LH: What do you think makes for a successful review? Is there an aspect, a stylistic choice, or perspective that necessarily produces a more significant document?
AB: This links back to the first question for me, in that I believe a successful review lets a general, interested reader know what’s going on in the book. I do think the issue of sensitivity that I mentioned in the last answer is relevant here: it’s hard for me take seriously any review, for instance, that makes a point of generalizing about the state of the art in order to set up the work in question as excessively relevant. When I see that kind of approach I tune out very quickly. Sensitivity in my usage here should not imply a lack of criticality, by the way – I’m talking about paying close attention on several levels while not assuming you know everything.
LH: When you review, do you focus on a particular text (poem, story), the book at hand, the author’s body of work? Do you think this choice of focus influences criticism, or your own criticism, and if so, how?

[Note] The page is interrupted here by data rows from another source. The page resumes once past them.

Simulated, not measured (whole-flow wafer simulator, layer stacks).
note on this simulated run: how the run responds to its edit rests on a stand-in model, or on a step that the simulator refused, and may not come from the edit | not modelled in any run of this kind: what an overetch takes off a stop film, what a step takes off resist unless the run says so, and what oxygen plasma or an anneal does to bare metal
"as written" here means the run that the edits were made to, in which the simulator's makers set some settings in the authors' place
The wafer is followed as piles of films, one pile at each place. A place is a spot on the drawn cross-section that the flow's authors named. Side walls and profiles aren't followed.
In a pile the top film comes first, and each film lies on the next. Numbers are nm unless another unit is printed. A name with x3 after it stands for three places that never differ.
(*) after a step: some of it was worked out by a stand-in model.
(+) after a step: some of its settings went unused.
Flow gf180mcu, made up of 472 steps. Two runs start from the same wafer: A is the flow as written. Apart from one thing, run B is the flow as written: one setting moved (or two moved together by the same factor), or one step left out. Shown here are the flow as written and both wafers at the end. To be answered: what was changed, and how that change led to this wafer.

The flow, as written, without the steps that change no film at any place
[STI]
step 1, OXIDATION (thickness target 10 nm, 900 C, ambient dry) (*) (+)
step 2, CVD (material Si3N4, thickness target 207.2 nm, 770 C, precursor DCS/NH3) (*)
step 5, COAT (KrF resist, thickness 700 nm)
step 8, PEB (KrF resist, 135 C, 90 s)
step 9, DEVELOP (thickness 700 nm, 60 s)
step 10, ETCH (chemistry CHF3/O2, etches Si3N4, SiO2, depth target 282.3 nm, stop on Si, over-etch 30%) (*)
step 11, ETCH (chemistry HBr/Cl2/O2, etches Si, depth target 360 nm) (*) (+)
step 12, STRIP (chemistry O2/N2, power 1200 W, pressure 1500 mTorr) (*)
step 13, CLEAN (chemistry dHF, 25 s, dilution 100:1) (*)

AB: I focus on the book at hand, and depending on the space available I’ll move out into individual poems or passages (I have almost exclusively reviewed books of poetry by the way). Looking at the book as an arrangement of consciousness-in-form is a focal point and keeps me from getting distracted by polemical considerations, which are typically covered elsewhere. The author’s body of work comes into play, yes. But whether it is a salient feature of the review may depend upon how much work the author has published, and even then there’s the matter of how the book at hand extends, changes, differs from that body of work. Plus you have to have a feel for the audience you’re writing for – you might be writing about a poet who has been working for decades, but that doesn’t mean most of your readers are going to be at all familiar with the work. There’s a balance to strike.
LH: If you also write non-critical work, how different is the way you approach reviewing or critical writing to the way you approach your own “creative” writing?
AB: When I write about other people’s poetry in prose I usually have a narrower sense of order in play than I do when writing poetry. I also tend to let material for poems sit for awhile – months even – and that’s not going to work for review writing.
LH: Have you been in a position where you have had to write about a book that you don’t care for, or a book that is coming out of a tradition that you are perhaps opposed to, or resistant to on some level? How do you handle such events? Or how have you noticed others handle these events?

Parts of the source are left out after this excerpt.